Find a function $\gamma: (0, \infty) \to (0, \infty)$ satisfying the following conditions:
i) $\gamma \not \in L^1$,
ii) $\dot \gamma(t) \le 0$ for every $t>0$ and $t \dot \gamma \in L^1$;
iii) There exists a sequence $\{t_n\}$ such that $t_n \to \infty$ and $\ddot \gamma(t_n)<0$, for all $n$.
Thank you very much.
First consider that your condition i) is not a restriction at all… if you find a function $\gamma$ that fulfill condition ii) and iii) but $\gamma\in L^1$ then nececarrily it also holds $$\lim_{t\to\infty} \gamma(t) = 0$$
But then also $$\gamma_c = \gamma + c$$ fulfill condition ii) and iii) for each $c\in\Bbb R\setminus \{0\}$ due to properties of the derivative but $$\lim_{t\to\infty} \gamma_c(t) = c \not= 0$$ so $\gamma_c \not\in L^1$.

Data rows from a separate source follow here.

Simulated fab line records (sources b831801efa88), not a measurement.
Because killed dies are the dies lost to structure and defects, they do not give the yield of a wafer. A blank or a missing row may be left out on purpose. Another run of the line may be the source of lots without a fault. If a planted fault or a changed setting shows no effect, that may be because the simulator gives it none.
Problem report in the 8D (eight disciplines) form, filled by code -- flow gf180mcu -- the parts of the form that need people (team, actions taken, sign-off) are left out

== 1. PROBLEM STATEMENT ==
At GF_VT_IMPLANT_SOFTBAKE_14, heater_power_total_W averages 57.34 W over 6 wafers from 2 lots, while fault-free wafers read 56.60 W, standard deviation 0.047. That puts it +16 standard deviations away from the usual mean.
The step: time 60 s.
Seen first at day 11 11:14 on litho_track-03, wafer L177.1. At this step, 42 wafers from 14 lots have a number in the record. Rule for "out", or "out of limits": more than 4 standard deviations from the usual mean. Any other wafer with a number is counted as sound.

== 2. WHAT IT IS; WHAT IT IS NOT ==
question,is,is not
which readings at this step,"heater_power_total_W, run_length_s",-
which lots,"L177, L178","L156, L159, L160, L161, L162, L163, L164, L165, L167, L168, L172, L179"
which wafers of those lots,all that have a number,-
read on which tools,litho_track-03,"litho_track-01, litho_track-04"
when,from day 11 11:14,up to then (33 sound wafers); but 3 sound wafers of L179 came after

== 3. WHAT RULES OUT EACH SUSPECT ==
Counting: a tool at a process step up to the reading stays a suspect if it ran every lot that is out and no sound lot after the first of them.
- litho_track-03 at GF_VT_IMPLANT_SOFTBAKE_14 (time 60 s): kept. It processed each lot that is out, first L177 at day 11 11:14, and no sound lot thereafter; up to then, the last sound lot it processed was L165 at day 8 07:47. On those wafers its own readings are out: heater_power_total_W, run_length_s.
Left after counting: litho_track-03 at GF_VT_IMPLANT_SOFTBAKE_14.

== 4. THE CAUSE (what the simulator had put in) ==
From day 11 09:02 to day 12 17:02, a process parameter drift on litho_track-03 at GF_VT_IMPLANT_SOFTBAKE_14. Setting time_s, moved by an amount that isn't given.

To get a solution for your problem take $$\dot \gamma(t) = \frac{\sin(t) - 1}{t^3}\cdot 1_{[1,\infty)}$$
Then $\dot\gamma(t) \le 0$ and $t\dot\gamma$ is integrable due to $$|t\dot\gamma| \le \frac{1}{t^2}\cdot 1_{[1,\infty)}$$
On the other hand $$\ddot \gamma(x) = \frac{-3\sin(x) + x\cos(x) + 3}{x^4}$$
Taking $t_n = \left(1 + 2n\right)\pi$ gives you the sequence you are looking for by $$\ddot \gamma(t_n) = \frac{t_n\cos(t_n) + 3}{t_n^4} < \frac{-3.14 + 3}{t_n^4} < 0$$
Together with the first remark $\dot\gamma$ has an antiderivative that is not in $L^1$ and you are done…